In the wake of the ongoing Israel invasion in Gaza, global oil prices saw a sudden surge, reigniting concerns regarding a potential escalation of the conflict and its impact on worldwide energy supplies.
The internationally recognized benchmark for crude oil, Brent, came close to reaching USD 90 per barrel, experiencing a 2.0% increase during the previous trading session. West Texas Intermediate (WTI) remained stable, maintaining a price above $85.

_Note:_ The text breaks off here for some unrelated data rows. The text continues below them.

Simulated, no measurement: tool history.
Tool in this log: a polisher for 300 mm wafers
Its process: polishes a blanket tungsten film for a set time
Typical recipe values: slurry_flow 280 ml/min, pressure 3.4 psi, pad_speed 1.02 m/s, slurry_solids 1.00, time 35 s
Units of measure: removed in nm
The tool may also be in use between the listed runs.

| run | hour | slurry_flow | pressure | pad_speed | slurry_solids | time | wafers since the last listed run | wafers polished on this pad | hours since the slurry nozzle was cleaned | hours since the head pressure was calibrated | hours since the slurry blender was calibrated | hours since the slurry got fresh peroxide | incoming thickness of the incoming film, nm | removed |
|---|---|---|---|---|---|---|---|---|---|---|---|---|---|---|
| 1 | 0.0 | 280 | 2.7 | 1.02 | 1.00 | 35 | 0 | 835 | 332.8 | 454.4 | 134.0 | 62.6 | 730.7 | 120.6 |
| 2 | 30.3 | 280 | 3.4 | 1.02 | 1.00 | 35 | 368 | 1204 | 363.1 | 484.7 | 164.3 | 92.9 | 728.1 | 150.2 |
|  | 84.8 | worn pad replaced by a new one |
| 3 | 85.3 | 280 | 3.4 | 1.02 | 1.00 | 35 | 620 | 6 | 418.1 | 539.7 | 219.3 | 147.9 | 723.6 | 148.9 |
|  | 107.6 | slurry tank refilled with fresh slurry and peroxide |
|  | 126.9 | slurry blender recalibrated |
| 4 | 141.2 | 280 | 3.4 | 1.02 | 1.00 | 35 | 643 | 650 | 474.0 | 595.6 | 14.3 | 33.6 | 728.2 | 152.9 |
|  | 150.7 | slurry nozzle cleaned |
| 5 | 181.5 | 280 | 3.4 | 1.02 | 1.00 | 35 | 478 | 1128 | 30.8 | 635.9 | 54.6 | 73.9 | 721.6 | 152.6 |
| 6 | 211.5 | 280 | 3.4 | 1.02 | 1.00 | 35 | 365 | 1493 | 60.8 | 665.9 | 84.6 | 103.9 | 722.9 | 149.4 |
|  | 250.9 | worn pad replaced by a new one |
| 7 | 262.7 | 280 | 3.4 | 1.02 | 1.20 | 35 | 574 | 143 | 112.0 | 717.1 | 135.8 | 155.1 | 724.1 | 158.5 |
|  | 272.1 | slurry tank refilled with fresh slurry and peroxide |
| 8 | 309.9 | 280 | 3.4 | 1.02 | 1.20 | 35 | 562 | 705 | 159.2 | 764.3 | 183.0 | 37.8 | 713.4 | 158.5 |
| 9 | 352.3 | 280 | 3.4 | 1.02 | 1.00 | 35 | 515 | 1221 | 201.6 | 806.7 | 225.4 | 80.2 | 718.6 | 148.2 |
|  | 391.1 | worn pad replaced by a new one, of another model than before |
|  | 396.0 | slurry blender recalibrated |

Subsequent to Israel’s Prime Minister Benjamin Netanyahu declaring war on Gaza, oil prices have been on an upward trajectory since the commencement of hostilities on October 7, hitting a one-month high at USD 93.64 per barrel on October 20. Nevertheless, oil prices have receded since then, coinciding with heightened diplomatic efforts to contain the conflict and the absence of a major Israeli ground offensive in Gaza. The primary driving factor behind the surge in oil prices has been the apprehension that the conflict could intensify and disrupt oil and gas supplies from the Middle East, which contributes to approximately 40.0% of global oil production.
In the Middle East, a region responsible for approximately one-third of the world’s crude oil production, primary concerns encompass potential actions by the United States aimed at curbing Iranian exports and potential shipping disruptions.
The anticipated ground offensive was postponed to allow the United States to deploy air-defense systems in the region. Simultaneously, diplomatic endeavors to prevent a wider conflict persisted, with French President Emmanuel Macron advising caution against a large-scale ground operation during his visit to the region.
The repercussions of this situation are expected to have a substantial impact on Kenya’s economy, given its heavy reliance on oil imports to meet energy and transportation needs. The rise in global oil prices is poised to resonate across the country.
As global oil prices surge, one immediate effect in Kenya will be heightened fuel costs. This will directly impact consumers who will need to allocate more funds for gasoline, diesel, and other petroleum-based products. The increased transportation expenses, both for individuals and businesses, are expected to impose a significant burden, potentially leading to higher prices for goods and services throughout the economy.
Inflation is another area of concern. Elevated oil prices contribute to inflationary pressures as transportation costs rise. These added costs are often transferred to consumers, leading to a general increase in the prices of everyday goods, thereby affecting the purchasing power of Kenyan citizens and potentially undermining their living standards.
On the macroeconomic front, a sustained increase in oil prices has adverse effects on the country’s balance of payments, as it spends more foreign exchange to cover its escalating oil import bill. This can place pressure on the country’s foreign exchange reserves and affect its ability to pay for other crucial imports, potentially resulting in trade imbalances.